Whether any of those ideas actually survives in the propositions which the Synod of Bishops will eventually deliver to the pope remains to be seen, but collectively they suggest a fairly widespread frustration with what leaders of the Eastern Churches sometimes perceive as a sort of second-class citizenship within Catholicism.

The proposal for married priests came from Archbishop Antonios Aziz Mina, a Coptic prelate from Egypt.

“Since the 1930s there has been a ban on the ordination of and the practice of the ministry by married priests outside the territories of the Patriarchy and the ‘Historically Eastern regions,’ Mina said.

“I think, in line with whatever the Holy Father decides, that the time has come to take this step in favor of the pastoral care of the Eastern faithful throughout the diaspora,” he said.

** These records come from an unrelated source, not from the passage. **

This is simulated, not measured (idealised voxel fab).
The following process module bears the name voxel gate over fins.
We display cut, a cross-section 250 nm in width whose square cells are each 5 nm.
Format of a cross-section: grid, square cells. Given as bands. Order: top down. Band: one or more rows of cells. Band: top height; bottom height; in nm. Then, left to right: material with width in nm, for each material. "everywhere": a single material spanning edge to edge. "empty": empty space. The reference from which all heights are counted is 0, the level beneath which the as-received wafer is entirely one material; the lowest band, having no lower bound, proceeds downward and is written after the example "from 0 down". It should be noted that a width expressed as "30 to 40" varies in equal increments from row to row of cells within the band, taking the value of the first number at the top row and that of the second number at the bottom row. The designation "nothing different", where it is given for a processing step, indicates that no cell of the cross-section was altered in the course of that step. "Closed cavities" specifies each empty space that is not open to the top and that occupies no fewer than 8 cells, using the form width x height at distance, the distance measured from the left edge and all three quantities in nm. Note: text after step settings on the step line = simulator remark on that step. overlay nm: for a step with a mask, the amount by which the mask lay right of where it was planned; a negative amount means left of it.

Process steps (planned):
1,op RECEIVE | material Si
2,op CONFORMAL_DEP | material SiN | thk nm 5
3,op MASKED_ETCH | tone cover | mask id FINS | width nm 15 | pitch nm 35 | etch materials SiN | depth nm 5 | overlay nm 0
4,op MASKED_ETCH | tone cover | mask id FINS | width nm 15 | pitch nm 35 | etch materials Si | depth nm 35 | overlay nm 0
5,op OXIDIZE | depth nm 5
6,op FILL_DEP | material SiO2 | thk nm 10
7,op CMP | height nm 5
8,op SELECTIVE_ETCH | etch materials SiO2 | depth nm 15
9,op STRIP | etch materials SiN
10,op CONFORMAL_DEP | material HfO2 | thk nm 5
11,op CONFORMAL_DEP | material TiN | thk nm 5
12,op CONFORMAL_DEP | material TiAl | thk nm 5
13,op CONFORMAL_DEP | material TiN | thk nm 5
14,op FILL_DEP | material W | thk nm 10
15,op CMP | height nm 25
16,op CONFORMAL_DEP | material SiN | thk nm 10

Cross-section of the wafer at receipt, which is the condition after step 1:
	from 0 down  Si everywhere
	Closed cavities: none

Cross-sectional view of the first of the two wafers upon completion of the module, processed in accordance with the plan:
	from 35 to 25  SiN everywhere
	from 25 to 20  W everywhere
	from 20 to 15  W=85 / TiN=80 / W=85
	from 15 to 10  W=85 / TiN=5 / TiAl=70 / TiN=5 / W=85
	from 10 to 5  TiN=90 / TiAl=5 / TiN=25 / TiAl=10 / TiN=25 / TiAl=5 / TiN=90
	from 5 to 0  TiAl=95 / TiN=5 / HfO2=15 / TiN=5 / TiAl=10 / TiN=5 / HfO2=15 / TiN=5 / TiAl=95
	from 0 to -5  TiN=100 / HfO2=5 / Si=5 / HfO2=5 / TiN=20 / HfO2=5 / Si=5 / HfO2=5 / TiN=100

Historically, the Vatican has been reluctant to countenance the ordination of married priests for communities of Eastern faithful outside their home regions, partly on the grounds that it might call into question the practice of mandatory celibacy for Latin rite priests as well.

Bishop Vartan Waldir Boghossian, responsible for Armenian Catholics in Latin American and Mexico, delivered the most forceful argument in favor of extending the authority of Eastern patriarchs and other church leaders over their faithful who have emigrated outside the traditional territories of that church.

“It is difficult to understand why the activities of the patriarchs, the bishops and the synods of the Eastern Churches should be limited to their territory,” he said. “Of the 23 Churches that today in their own right make up the Catholic Church, only one, the Latin Church, is not subject to this limitation.”

“This paternity and jurisdiction must not be limited to a territory,” Boghossian said. “Limiting it to its faithful is perfectly logical, but not limiting them to a territory, especially if there are no longer members of the Church in that territory!”

The same point was made indirectly by American Monsignor Robert Stern of the Catholic Near East Welfare Association, which said that limiting the power of Eastern structures makes sense given an older “geographic” model of the church, but not so much in light of a more personal approach.

“The limitation of the jurisdiction of Eastern heads of churches ‘outside’ their homelands presumes a geographic model,” Stern said. “ If a personal network, this is not appropriate.”

Mina, the Coptic bishop from Egypt, echoed the argument in favor of extending the jurisdiction of Eastern patriarchs.

Boghossian was also the prelate who insisted that Eastern patriarchs should vote for the pope and trump cardinals, since a patriarch is actually the head of a church in its own right.

“The Patriarchs of the Eastern Catholic Churches, because of their identity as fathers and leaders of ‘sui iuris’ churches that go to make up the Catholicism of the Catholic Church, should be ipso facto members of the college that elects the pontiff without the need for the Latin title of ‘cardinal’,” he said.

“ For the same reason, they should also take precedence over [the cardinals],” Boghossian argued.

Mina also offered several practical suggestions for streamlining and expediting papal approval of the election of bishops in the Eastern Churches, which is typically done by the body of bishops meeting in a synod. In effect, he suggested that the pope be regarded as a member of each synod even if he’s not physically present, and that his consent to an election generally be presumed.

Finally, one additional “outside the box” idea was floated in the synod this morning: the creation of a bank of priests ready to give three months to a year in service to a community in the Middle East or some other exceptionally priest-starved region of the world.

That idea came from Bishop Giorgio Bertin of Djibouti, and it’s a response to a little-appreciated reality in the West: However bad the priest shortage may seem in Europe and the United States, it’s infinitely worse most other places. In the U.S. and Europe there’s a ratio of 1 priest for every 1,300 baptized Catholics, while in sub-Saharan Africa it’s 1-5,00, in Latin America 1-7,000, and in Southeast Asia 1-5,300.

“I therefore propose the creation of a bank of available priests,” Bertin said. “That is to say, that from all the Churches and religious congregations a number of priests should make themselves available for a set time: 3 months, 6 months, 9 months.”

“This could be a development and an adaptation to modern scenarios of the ‘Fidei donum’ and could also provide a shot in the arm both to the churches of the Middle East and the other churches to live and develop their missionary dimension,” he said.

Obviously a man with one eye on marketing, Bertin even had a catchy name for this new bank of priests: “We could even call [it] ‘Priests without frontiers,’” he said, “because they are ready to be sent and welcomed in a very short period of time.”